Rick Perry recently said Social Security was a ponzi scheme. His exact words on the situation were, “It is a Ponzi scheme to tell our kids that are 25 or 30 years old today, you’re paying into a program that’s going to be there.” According to Perry, the system is a flaw because one generation is paying for the benefits of the older generation? Yea… that’s how Social Security works. Now, there are inklings of truth in Perry’s statement because under the current system (if not reformed) this generation of payers are not going to experience anywhere near the same amount of benefits as the current retirees (statistics can be seen in the hyper-linked blog mentioned later). Reasons why future benefactors might not see their money returned are because people are living longer, we are not dealing with our revenue problem and all the Baby Boomers are retiring. But that doesn’t mean Social Security is fraudulent. That just means that as we progress as a society, we’re going to have to reform things. If people are living longer, that also means that there are more healthier, younger generations in America. But with 50% of America’s youth unemployed, there in itself lies another problem: How do we fund this program?
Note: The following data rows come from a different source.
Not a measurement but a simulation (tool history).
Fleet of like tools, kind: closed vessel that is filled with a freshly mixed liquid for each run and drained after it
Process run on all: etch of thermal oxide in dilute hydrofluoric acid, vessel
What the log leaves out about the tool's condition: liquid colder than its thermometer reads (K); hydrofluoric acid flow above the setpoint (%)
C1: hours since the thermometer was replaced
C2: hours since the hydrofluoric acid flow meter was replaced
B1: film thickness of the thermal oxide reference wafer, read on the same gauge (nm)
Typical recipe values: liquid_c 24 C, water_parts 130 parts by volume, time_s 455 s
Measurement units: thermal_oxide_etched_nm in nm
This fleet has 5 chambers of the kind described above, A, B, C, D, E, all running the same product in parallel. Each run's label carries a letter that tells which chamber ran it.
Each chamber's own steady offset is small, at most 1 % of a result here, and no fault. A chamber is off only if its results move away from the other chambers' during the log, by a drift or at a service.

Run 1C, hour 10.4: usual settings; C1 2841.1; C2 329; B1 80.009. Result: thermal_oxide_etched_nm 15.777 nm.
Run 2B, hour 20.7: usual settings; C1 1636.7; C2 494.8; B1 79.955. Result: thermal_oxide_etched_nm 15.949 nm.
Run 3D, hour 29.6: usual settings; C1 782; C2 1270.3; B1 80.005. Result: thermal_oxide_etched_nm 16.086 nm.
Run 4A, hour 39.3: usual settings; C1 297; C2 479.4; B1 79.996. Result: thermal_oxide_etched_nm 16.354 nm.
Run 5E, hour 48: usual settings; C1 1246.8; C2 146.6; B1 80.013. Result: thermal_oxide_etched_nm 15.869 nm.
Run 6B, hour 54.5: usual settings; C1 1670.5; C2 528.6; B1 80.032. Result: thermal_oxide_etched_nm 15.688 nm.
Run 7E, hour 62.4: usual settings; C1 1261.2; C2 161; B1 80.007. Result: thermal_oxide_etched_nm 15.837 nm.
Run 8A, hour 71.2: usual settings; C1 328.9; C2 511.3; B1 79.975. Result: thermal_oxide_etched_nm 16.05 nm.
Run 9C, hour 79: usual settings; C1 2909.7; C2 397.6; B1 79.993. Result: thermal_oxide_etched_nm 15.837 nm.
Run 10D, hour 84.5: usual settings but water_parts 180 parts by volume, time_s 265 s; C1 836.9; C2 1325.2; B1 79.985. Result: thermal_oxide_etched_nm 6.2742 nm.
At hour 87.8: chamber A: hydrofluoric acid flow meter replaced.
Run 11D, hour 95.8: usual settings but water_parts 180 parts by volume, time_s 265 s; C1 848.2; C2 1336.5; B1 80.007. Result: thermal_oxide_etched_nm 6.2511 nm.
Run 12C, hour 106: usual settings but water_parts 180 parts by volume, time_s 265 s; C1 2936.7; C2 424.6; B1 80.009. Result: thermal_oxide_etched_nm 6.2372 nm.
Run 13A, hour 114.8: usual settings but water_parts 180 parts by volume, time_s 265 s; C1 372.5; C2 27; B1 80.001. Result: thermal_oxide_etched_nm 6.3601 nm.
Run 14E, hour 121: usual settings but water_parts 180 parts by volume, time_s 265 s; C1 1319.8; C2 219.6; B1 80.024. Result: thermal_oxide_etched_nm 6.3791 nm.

Bloomberg put out a great piece of contextual journalism that described the flaws in Perry’s claim. It’s difficult to tell what Perry meant exactly and like most things in life is left up to careful interpretation. I know there is this thought-process in America where people believe that because Social Security is actually paying its benefactors more than the revenue it’s bringing in, Social Security is tainted and cannot be fixed. Social Security must be eliminated. That’s a ridiculous claim because there are too many people that depend on this program to put food on their table. According to Bloomberg, economists favor a mixture of benefit cuts and revenue increases. That seems fairly reasonable…
Why do we as Americans just look at the end result and not at the full context that led to a problem? Why after less than one year in office was Obama being blamed for the country’s economic woes without a single, influential, economic bill passed and in effect? Why does such a large segment of the United States think that the spending from the recent Obama administration caused this recession? Why do people think George Bush’s administration caused the recession? Why do people think that because a program or idea isn’t functioning correctly that it means that we should do away with completely (here’s a blog with some good information and a bit of a different perspective)? If this thought were to prevail, this country would be nothing. There would literally be no program, business, bureaucracy, group or even government left in the U.S. We would be living in anarchy.
Fraud, lies and ponzi schemes are as American as apple pie, narcissism, rock and roll and drugs. A ponzi scheme would require an unsuspecting population with money to invest and put their money into a pool where they would get 100 percent in returns as opposed to Social Security where workers get single-digits returns. Saying that Social Security needs to be retooled for the years ahead is one thing, but to call it a ponzi scheme is just pandering to the anti-government patriots who call on their elected officials—of the government—to push for an agenda that benefits them at the cost of many others.
I mean, even Michelle Bachmann is starting to back-pedal on what many in the GOP think is a failed program. Michelle Bachmann being the more reasonable one? This statement is coming from the woman who said the census of 2010 might be used by the Obama Administration to round-up Americans in internments camps. It’s crazy to see politicians being reasonable in a time where extreme values prevail and are fostered. It’s a start though.